The Australian Tax Office (ATO) has released draft guidelines changing its previous stance on Fringe Benefits Tax (FBT) for utes. Amendments originated from reports that dodgy tax returns were responsible for a loss of $8.7 billion in income tax due to wrongful claims. Failure to comply with new requirements listed below may result in a 20 percent FBT imposed on the cost of the vehicle.

The requirement of a logbook
New rules require employers to ensure their workers using these vehicles keep detailed logbooks. Whether the logbooks are electronic or hard copy, it is vital that the process be effective for returns lodged in the 2019 FBT year, when the law takes effect. Employers receive confirmation via email from employees using the vehicles at the end of the 2019 FBT year with their logbook including all regulated diversions and private use.
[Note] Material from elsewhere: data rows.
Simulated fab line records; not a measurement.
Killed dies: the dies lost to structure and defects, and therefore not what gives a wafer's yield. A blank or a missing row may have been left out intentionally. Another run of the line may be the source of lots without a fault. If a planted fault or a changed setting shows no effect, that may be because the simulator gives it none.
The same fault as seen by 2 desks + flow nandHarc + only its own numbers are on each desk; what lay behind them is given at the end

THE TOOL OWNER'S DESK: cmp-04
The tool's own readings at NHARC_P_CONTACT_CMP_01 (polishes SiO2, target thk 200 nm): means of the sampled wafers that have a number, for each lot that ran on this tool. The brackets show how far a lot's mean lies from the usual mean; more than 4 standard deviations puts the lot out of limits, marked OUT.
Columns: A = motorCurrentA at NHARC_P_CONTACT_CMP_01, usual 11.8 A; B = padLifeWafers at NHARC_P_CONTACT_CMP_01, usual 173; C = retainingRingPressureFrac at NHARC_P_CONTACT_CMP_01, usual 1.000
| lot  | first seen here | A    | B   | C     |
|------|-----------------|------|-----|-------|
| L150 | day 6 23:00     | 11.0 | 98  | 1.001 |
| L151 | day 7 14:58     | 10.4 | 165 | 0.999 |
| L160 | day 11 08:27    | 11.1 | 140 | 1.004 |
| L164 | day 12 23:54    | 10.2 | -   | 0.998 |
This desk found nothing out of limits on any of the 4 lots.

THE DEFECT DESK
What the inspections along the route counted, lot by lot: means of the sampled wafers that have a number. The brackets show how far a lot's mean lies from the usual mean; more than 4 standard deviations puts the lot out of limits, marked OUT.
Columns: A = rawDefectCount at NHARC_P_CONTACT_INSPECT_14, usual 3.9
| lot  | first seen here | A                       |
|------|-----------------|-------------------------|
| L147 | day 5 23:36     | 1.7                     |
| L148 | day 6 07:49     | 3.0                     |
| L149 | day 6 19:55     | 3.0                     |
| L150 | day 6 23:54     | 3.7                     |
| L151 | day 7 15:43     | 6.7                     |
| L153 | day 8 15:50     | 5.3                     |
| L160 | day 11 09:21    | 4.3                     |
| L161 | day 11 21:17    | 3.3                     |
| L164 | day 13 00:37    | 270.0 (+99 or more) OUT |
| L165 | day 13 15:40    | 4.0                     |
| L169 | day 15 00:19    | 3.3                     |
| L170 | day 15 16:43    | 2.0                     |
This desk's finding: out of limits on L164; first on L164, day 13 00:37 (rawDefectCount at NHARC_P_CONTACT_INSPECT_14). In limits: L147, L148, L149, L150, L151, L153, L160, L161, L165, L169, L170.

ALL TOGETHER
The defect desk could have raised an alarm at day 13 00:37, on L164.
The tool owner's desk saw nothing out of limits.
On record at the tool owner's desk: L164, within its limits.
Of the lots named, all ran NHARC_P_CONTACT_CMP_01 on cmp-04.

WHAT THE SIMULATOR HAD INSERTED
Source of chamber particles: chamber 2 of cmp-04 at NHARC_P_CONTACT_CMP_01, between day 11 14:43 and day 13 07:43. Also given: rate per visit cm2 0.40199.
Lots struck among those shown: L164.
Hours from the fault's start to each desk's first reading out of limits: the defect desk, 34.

Diversions and private use rules
The guidelines introduce capped limits for the log books to comply with. Professional travel means that the vehicle must not deviate more than 2km from its usual route. However, 1000 km of non-work related travel is allowed, provided that there is no single trip exceeding 200 km. Such regulations provide greater flexibility than previous guidelines. What the ATO deems “minor” or “irregular trips” like carpooling the children to and from school or an occasional trip to visit relatives will not render you non-compliant so long as it is recorded as non-professional use.